This is not just a collection of clips of people rustling up steaming pasta dishes, saying "buongiorno" or drinking coffee -- though there is lots of that.
The work also reveals Italians' fears as the country wallows in a recession, their uncertainty over their national identity and refusal to give up on dreams.
While several prisons were provided with recording equipment by the production team to allow inmates to take part, the rest of the material was filmed by Italians themselves on phones, home video cameras and GoPros, revealing both the quotidian and extraordinary.
"What you see on screen was what we received," Salvatores told journalists at the world's oldest film festival, defending the work from what one critic described as "an excess of people showing off their cats."
- 'Collective psychoanalysis' -
"I believe an overdose of television newscasts on unemployment, on the loss of dignity in life, has created a move towards a greater focus on the private sphere, on self portraits, sort of lay confessions," he said.
"The project turned into a collective psychoanalysis session," he added.
Italy's ills are laid bare: from the unemployed young man firing off job applications in vain, to the state witness who rails against corruption, residents protesting over a garbage crisis, a lonely pensioner and a girl who hides from life under her bed sheet with her cat.
"If I was an Italian politician today I would be more moved by these things, even the scenes with cats, than I would be by the arguments and fights we see so often on television," Salvatores said.
"With this project people took the opportunity to send a message in a bottle. The social protest here is clear for all to see: here are ordinary people's desires to hold on to some dignity, to hold on to some of their dreams," he said.

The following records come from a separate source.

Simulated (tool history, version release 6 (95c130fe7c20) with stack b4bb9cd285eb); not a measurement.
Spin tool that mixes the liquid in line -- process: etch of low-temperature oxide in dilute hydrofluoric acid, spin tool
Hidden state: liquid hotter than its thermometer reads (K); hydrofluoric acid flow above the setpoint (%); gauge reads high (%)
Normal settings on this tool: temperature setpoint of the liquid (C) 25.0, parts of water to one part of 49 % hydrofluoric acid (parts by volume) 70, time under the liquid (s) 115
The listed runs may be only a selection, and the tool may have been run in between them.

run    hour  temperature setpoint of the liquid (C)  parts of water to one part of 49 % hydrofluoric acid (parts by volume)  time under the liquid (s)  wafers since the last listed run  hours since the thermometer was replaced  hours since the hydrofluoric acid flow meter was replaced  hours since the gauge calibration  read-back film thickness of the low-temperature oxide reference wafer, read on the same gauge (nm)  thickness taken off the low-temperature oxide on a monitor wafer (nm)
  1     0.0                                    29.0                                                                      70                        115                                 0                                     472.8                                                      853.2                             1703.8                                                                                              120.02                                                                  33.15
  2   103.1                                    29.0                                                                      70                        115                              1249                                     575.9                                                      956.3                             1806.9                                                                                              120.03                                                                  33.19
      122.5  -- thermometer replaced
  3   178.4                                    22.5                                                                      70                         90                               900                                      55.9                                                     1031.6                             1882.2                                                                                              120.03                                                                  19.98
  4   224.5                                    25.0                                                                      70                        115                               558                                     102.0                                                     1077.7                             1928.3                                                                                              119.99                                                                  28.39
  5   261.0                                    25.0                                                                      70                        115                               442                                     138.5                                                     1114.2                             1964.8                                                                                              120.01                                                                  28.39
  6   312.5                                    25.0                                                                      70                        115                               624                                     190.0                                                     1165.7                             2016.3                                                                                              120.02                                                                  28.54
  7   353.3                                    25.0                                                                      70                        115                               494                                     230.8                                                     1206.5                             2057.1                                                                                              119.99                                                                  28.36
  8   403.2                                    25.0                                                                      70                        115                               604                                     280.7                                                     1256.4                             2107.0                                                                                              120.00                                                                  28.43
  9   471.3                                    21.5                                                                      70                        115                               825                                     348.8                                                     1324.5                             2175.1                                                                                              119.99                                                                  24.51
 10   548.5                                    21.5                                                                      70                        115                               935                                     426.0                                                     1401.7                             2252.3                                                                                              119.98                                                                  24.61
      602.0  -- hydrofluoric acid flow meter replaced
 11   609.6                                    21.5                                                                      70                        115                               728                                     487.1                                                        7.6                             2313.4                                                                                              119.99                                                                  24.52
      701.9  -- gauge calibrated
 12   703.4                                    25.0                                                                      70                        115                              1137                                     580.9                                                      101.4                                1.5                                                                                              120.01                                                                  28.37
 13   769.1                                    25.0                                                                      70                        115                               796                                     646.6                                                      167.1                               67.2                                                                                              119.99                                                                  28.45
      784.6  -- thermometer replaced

The Italian director said he had been helped hugely by having the 2012 crowdsourced documentary "Britain in a Day" as a prototype, and managed to "expand and improve the concept, tripling the number of videos sent in by the public."
Now Indiana, the production house behind "Italy in a Day", is teeming up with London-based Scott Free to produce "Israel in a Day", according to Variety magazine.
Germany and France are also currently working on their own versions of the format, the entertainment magazine said.